Domain names and trademarks are properties that share a common bond in a successfully marketed product. Once your marketing department, or whomever, selects a trademark to be registered, you should immediately move to grab onto the corresponding Domain Name. Availability of key phrases or words should even be a factor in selecting the trademark itself, because that mark is often the only thing that the consumer has when they log on to find your product.
But what happens when that trademark is unregistered, but the URL is already in use by a third party in good faith? Does it hold enough value to merit purchase? Is spending thousands of dollars for the rights to a few words in the address bar really worth it?
While your first instinct may suggest otherwise, it is important to realize the significance of the title that reads in your visitors' address bars when considering purchasing the registration. For your customers, the easiest way to find your product is with the internet, and unless it is easy to match a product with a website, you lose that advantage.
The truth is that everyday domain name titles often see higher traffic than unique or custom ones - and if you are hoping to take advantage of internet traffic, you should have a URL to help that happen. This is because it is easy for your customers to find and remember your site's familiar name in the mess that is the internet.

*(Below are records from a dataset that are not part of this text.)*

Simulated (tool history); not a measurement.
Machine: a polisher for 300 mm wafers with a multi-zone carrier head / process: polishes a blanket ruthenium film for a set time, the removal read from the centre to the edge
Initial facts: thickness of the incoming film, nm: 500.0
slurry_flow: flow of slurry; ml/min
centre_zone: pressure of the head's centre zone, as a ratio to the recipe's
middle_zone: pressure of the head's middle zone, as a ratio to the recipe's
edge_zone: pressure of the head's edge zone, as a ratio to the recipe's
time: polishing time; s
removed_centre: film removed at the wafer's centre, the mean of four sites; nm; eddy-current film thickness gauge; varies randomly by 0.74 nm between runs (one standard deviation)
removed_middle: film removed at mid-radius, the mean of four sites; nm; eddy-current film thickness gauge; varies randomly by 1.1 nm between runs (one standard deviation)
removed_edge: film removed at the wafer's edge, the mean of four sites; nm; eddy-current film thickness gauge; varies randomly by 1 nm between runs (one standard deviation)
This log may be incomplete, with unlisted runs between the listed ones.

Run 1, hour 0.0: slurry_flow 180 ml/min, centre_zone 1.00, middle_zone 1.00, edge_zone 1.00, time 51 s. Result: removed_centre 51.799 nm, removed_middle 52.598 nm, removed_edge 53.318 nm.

When it comes to making the decision to purchase the rights to a domain name, you can, in a way, consider it much like you would a decision to purchase a star endorsement. Yes, the endorsement will turn the heads of your customers, and it will make it easier to identify your product - but such attention will come at a cost. Star endorsements get very pricey - just like the price-tag of a popular domain name.
So what do Michael Jordan and Techlawyer.com have in common? It all comes down to their ability to be recognized and remembered. And if you want to tap into that advantage, oftentimes you will have to pay a price.